I'm not sure, but I believe it's because he has decided to play them in different ways--e.g., one of them is just a bit more staccato than the other. So you hear a ton of notes, but some of them are played staccato and others legato, and your mind hears the legato ones as one line and the staccato ones as another.

Just discovered this. Worth a listen and look, I think.

Definitely interesting, thank you. Your idea about how Gould separates the voices makes sense. I would not be consciously aware of it but it could still have its effect.

For some additional insight into Gould's, uh, unconventional and very strong opinions about live performances vs. recordings, including a very young Zubin Mehta's reaction: https://www.youtube.com/watch?v=1nZTgAGSajA

Oh man that's hilarious. Looks like there's more Gould weirdness available on youtube. Interesting to hear Mehta speak. I never really thought about his country of origin, though the name is a pretty big clue that he's not of old New England WASP stock.

I think one reason for the substitution of D# in the middle is so that you arrive back at the starting key at the end of the cycle. If you follow the circle of fifths around far enough you eventually end up back where you started, but without the substitution that never happens (although it does happen enharmonically after 12 jumps to the next fifth, i.e. B♭♭ is the same pitch as A in well temperament).

It's just a question of labeling, but on paper without the substitution it would be a never-ending spiral of fifths rather than a circle of fifths.

Maybe this is clearer:

A->D->G->C->F->B♭-> E♭-> A♭-> D♭ ->G♭ ->C♭ ->F♭->B♭♭->E♭♭->A♭♭
...............................................D#->G#->C#->F#-> B ->E -> A -> D -> G
.......................................Same pitches..............................Back at the beginning

I imagine the top row would have offended somebody who valued elegance and symmetry, while also confusing musicians who had never had to play in odd keys like F♭ or B♭♭ before (or since).

The diagram definitely helps--when viewed on a computer. I first read your comment on my phone, which made "clearer" seem funny. Yes I can certainly imagine that Bbb would offend. I didn't know that such a thing existed. But I'm still confused--I thought the circle of fifths went A->E->B....
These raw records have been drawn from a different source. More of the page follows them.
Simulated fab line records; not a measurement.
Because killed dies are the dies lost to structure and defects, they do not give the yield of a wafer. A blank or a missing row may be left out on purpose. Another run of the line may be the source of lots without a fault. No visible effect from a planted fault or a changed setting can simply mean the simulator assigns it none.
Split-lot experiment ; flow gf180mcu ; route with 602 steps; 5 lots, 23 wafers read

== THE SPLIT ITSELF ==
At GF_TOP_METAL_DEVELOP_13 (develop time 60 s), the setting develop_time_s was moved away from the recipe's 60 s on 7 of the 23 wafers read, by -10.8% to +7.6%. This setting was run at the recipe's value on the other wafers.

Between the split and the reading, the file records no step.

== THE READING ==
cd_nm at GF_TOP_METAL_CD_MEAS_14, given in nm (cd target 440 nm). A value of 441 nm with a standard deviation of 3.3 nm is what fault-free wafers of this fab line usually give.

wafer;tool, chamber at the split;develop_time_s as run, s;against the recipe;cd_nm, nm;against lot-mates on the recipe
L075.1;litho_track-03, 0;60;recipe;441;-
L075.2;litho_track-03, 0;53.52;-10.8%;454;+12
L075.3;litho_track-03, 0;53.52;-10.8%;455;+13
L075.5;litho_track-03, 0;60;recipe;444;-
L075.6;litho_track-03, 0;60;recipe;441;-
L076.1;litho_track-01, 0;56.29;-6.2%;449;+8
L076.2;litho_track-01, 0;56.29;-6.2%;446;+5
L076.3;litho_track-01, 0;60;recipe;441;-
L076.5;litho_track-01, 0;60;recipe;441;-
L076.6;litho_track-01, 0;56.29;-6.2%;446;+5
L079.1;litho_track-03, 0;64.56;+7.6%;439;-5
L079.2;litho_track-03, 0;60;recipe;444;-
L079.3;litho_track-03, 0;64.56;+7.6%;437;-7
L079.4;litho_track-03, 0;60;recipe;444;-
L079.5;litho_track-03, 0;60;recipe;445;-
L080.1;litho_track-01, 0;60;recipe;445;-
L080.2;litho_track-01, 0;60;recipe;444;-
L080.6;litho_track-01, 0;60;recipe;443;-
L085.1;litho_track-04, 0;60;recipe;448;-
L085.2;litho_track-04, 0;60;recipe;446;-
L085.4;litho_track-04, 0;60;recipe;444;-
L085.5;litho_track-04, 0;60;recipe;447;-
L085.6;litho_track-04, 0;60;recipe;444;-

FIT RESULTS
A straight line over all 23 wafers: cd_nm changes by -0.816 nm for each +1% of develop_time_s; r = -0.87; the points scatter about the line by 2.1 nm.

Another thing that's always puzzled me a little: what's so special about C major? Why start there? My first thought was because it's all the white keys (white supremacy!) but why is that the case? Presumably the absence of accidentals in the key signature, but then why is that the case?

Interestingly, the track listing on the Richter recording does not do the Eb/D# thing. Just calls them both Eb. But then the liner notes say:

"Could this particular arrangement in ascending half steps (rather than in one constructed according to the circle of fifths) have reflected Bach's commitment to the growing importance in music of chromaticism? Perhaps, although the answer is only of academic interest. There is even a pair of pieces...that is enharmonically notated, the prelude being in E-flat minor and the fugue in D-sharp minor; here, possibly, Bach was exploring the nature of enharmonic relationships within the context of equal temperament....."

Possibly I guess.

Well, it's a circle so you end up back where you started no matter which direction you go. :)

I'm not sure why C major is the de facto starting point for everything, but back in the day there wasn't really a conception of major vs. minor, just a bunch of different "modes", and what we now call major would have just been Ionian mode and what we now call minor would have just been Aeolian mode. At some point Western music coalesced around those two modes and decided to call them "major' and "minor" instead, and mostly dropped the others, so my guess is the labels "A, B, C, D, E, F, G" were already being applied to the steps of the diatonic scale prior to that, and "C" just happens to be the step you start on to play an Ionian scale without sharping or flatting any of the other steps, and probably nobody wanted the confusion of changing that label from "C" to "A". So probably a similar question to "why do array indexes start at 0 instead of 1" in programming -- because history.

Btw after googling around some more I saw a few people saying that Bach reused some of his earlier pieces for the WTC, and the D#one may have originally been in D minor so it was just easier to copy it over to D# instead of Eb. But who knows.

'"C" just happens to be the step you start on to play an Ionian scale without sharping or flatting any of the other steps'

I thought it must be something like that.

It was a big deal in jazz when Miles Davis and others started playing in "modes." I never knew exactly what that meant. I mean I knew there were modes that weren't the same as major and minor scales, but I didn't know what it meant in practice for the sound. I read somewhere that it meant among other things no chord changes as traditionally used.

'"why do array indexes start at 0 instead of 1" in programming'

Actually there's a very good reason for that. Programming in assembly language, you have the address of the array, and the first element is at that address, i.e. address + 0, the second is address + 1, and so on. If I remember correctly the early high-level languages like Fortran and Cobol did use 1 as the starting index. Then C, meant to be sort of lower-level, closer to the machine, and created by guys who thought that way, used zero. And I guess some subsequent languages have followed.

"Deliberately provocative" sounds like a perfect description of Glenn Gould, from what I understand. My old piano teacher called him "idiosyncratic" and warned me not to rely on him for my interpretations.

The advice was correct, no doubt. From what I've seen "idiosyncratic" is pretty much a universal opinion. But there also seems to be at least an almost-universal opinion that his Goldberg Variations, the second recording at least, are among the very best.